Sixty years after the last Isetta Bubble Car rolled off the production line with its unique front-opening “fridge door”, the design icon is coming back to life, thanks to a reimagining by the man behind the Micro Scooter phenomenon.
Swiss inventor Wim Ouboter transformed short-distance travel by turning the toy scooter into a collapsible aluminium version for adults and launching a new generation of three-wheeled mini scooters for kids that have since become ubiquitous on pavements around the world. Now he hopes to trigger a similar revolution in the electric-car market with his super-lightweight car for two called the Microlino.
“Scooters got people moving and have saved countless unnecessary car journeys,” says Ouboter, 62. “I believe that a similar change in mindset is now vital for urban car travel in order to radically reduce CO2. The day must come when it is considered unacceptable for just one or two people to sit in a SUV for a local journey. I see that habit as similar to wearing fur coats in the past.”
Ouboter, a onetime banker from Zurich, launched his first scooter in 1997 and since then has sold 50 million scooters in 30 varying models, a business that has generated more than £600mn. He has operations working under licence in 80 countries. He has ploughed an unspecified multimillion-pound investment into his car project that has pivoted around the central challenge: “How much car do you really need?” Micro says that the average car is occupied by only 1.2 people and driven just 35km a day – meaning normal cars are too big for 95 per cent of their usage. The Microlino strips out everything deemed unnecessary. It uses 60 per cent fewer parts than a conventional car and, weighing only 496kg, it is 55 per cent lighter than standard models. It is so light, Ouboter says, that it generates one-third of the CO2 per mile compared to other small electric cars.
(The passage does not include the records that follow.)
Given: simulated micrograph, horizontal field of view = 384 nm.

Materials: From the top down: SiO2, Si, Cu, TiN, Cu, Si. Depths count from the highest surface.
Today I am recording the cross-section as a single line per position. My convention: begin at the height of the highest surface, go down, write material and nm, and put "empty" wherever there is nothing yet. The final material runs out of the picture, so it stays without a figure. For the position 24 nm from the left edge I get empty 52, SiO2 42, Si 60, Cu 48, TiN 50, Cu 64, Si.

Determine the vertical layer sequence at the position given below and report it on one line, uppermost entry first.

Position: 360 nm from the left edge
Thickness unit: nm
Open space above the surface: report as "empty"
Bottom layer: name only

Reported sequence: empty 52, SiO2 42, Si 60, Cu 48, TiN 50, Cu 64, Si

The Microlino was inspired by the dinky Isetta, which was originally designed in Italy and first released in 1953. It only became a motoring sensation after BMW began mass-producing it in 1955 to make cars affordable in the postwar era. And even though it was a budget runaround, it was fêted by Hollywood legends such as Cary Grant. More than 161,000 were sold until it was discontinued in 1962.
Ouboter’s Microlino began life in 2015 with his two sons – Oliver, 28, and Merlin, 27 – driving the idea forward. The family already owned a vintage 1956 Isetta and they hit on the idea of redesigning it for the 21st century. After some delays, the launch model has just started to come off the assembly line in Turin. Fittingly, as a nod to Ouboter’s scooter trailblazing, it is called the Pioneer.
At 2.52m long and 1.47m wide, the car has inherited many of the Isetta’s charming characteristics: three Microlinos can cross-park in one standard space. It also has the same front-opening door, so the driver can exit straight onto the pavement. It has a top speed of 90kmph and accelerates from 0-50kmph in five seconds.
Due to the lack of bonnet, the passenger cabin has a sturdy steel frame and a reinforced-steel front door that has scored better than other mini cars in head-on collision safety tests. It has a maximum range of 230km and fully recharges in four hours from a conventional domestic plug socket.
Like the Isetta, the Microlino is pitched to be affordable with an entry price of £13,200, rising to a maximum of £19,800. Ouboter adds: “We want this to be the first second car. People will always have big cars for long journeys, but they can have a Microlino for the city.”
More than 36,000 prospective buyers have already registered (for free) to buy a Microlino, but only 500 will be made this year for customers in Switzerland, Italy and Germany. This will rise to 5,000 next year, with it arriving in the UK by the spring. Scaling worldwide production will involve factory partners in each country to negate the carbon footprint of transportation.
Ouboter hopes the Microlino will become something of a fashion statement. In an echo of that sentiment, the first car to be delivered in Italy was bought by a senior director at Gucci’s parent group Kering as a 60th-birthday present for the fashion label’s CEO Marco Bizzarri. Given that he towers above everyone around him, if he can fit in it anyone can.